Abstract
The fenchol-based P-H phosphonite BIFOP-H exeeds with 65% ee other monodentate ligands in the Pd-catalyzed substitution of 1-phenyl-2-propenyl acetate with dimethylmalonate.
Introduction
Palladium catalyzed allylic substitutions provide valuable tools for stereoselective C-C- and C-heteroatom connections [1–2]. The control of regio- and enantioselectivity is challenging, especially with unsymmetrical substrates, e.g. with monoaryl allyl units. According to computational analyses of electronic effects,[3–4] regioselectivity in favor of the branched product is supported at strong donor-substituted (e.g. alkyl, O-alkyl) allylic positions. Frequently employed Pd-catalysts most often favor linear, nonchiral products (Scheme 1).
Pfaltz et al. improved the yield of the chiral, branched product by employing electron withdrawing substituents on the P-donor atoms in P, N-oxazoline ligands[5] (Scheme 2) [6]. Such phosphites were thought to favor a more SN1-like addition at the substituted, allylic C-atom. High regio- and enantioselectivities were also achieved with biphenylphosphites by Pamies et al. (Scheme 2) [7].
Besides bidentate P, N-ligands, monodentate ligands are useful, as was demonstrated successfully by Hayashi et al. with the MeO-MOP ligand, yielding 90% branched product with 87% ee for a C-methylated malonate nucleophile and the 4-methoxyphenylallyl substrate [8]. Van Leeuwen's bulky, monodentate TADDOL based phosphoramidite gave rise to intriguing memory effects [28b] and yielded 6% branched product with 25% ee (Scheme 2) [9].

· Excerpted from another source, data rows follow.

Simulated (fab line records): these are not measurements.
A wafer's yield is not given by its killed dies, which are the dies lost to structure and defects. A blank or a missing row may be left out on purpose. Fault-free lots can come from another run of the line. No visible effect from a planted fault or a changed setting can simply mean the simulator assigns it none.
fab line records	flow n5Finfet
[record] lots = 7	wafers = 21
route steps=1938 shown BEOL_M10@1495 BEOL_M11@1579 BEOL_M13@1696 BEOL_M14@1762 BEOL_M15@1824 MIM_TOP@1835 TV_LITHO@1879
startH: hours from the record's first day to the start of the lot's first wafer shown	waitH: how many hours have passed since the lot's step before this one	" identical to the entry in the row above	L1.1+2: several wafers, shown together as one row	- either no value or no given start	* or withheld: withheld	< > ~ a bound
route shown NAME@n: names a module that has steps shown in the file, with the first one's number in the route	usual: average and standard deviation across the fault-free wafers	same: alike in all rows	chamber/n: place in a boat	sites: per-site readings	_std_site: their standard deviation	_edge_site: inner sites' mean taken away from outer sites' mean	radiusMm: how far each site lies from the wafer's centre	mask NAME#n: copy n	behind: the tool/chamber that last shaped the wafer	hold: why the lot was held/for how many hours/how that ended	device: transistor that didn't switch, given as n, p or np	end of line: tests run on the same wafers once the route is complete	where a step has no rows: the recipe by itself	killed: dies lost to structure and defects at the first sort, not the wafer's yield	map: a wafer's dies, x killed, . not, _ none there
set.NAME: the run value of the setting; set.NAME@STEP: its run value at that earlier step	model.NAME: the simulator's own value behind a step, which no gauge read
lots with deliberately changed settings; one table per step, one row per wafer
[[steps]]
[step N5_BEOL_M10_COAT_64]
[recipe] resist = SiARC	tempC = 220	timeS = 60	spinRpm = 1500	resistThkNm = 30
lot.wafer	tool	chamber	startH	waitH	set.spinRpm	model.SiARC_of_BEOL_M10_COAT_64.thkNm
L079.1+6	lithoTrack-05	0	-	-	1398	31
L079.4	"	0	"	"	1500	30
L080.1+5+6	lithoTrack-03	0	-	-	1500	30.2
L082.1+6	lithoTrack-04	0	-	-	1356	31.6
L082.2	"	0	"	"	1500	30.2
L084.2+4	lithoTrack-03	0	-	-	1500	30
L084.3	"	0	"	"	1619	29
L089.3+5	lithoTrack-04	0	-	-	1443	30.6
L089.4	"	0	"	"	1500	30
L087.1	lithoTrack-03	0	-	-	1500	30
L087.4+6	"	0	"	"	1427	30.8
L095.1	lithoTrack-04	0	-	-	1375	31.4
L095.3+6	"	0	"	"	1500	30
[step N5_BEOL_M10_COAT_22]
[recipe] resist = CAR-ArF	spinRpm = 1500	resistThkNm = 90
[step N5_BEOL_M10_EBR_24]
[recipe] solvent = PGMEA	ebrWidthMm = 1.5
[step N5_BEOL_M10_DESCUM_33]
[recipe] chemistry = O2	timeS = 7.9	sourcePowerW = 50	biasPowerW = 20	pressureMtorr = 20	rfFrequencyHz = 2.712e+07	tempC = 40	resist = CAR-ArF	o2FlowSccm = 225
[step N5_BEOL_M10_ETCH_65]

We have recently employed modular, chelating fencholates, [10–14] in enantioselective organozinc catalysts, [15–19] and in chiral n-butyllithium aggregates [20–24]. In Pd-catalyzed allylic substitutions of diphenylallyl acetate, fenchyl diphenylphosphinites (FENOPs) with phenyl or anisyl groups favor the S-enantiomer, but with a 2-pyridyl unit the R-enantiomer was preferred (Scheme 3).[25] According to computational transition structure analyses, these phenyl and anisyl phosphinites are not "monodentate" but form chelate complexes via π-coordination. Biphenyl-2,2'-bisfenchol (BIFOL)[13] was developed as combination of a flexible biaryl axis (as in BINOL) and sterically crowded hydroxy groups (as in TADDOLs). BIFOL based phosphanes (BIFOPs) are sterically highly hindered and were employed in copper-catalyzed 1,4-additions of diethylzinc to 2-cyclohexenone [26].
Here we use a selection of fenchol-based bidentate pyridine FENOP- and monodentate BIFOP-ligands in Pd-catalysts to study allylic substitutions of the challenging 1-phenyl-2-propenyl acetate (Scheme 1, R=Ph) [27–28].
Results and discussion
Fenchylphosphinites (FENOPs) and biphenylbisfenchol based phosphorus ligands are all suitable for Pd-catalyzed allylic alkylations of 1-phenyl-2-propenyl acetate (Scheme 4, Table 1, see Supporting Information File 1 for full experimental data).
Table 1.
Ligand | Linear / branched b) | % ee (major enantiomer) c) | % yield b) |
FENOP | 42 / 58 | 19 (R) | 54 |
FENOP-Me | 39 / 61 | 31 (R) | 43 |
FENOP-NMe2 | 44 / 56 | 37 (R) | 50 |
BIFOP-Cl | 89 / 11 | 39 (S) | 60 |
BIFOP-Br | 85 / 15 | 37 (S) | 56 |
BIFOP-H | 80 / 20 | 65 (S) | 68 |
BIFOP-Et | 85 / 15 | 8 (S) | 70 |
BIFOP-nBu | 65 / 35 | 5 (S) | 75 |
BIFOP-Oph | 68 / 32 | 29 (S) | 58 |
BIFOP-NEt2 | 52 / 48 | 10 (S) | 52 |
a) All catalyses were performed in THF, 12 h at -78°C then 24 h at RT with 0.0055 mmol of the ligand, 0.0055 mmol of [Pd(allyl)Cl]2 (1 mol% catalyst) and 0.57 mol of 1-phenylallylacetate substrate.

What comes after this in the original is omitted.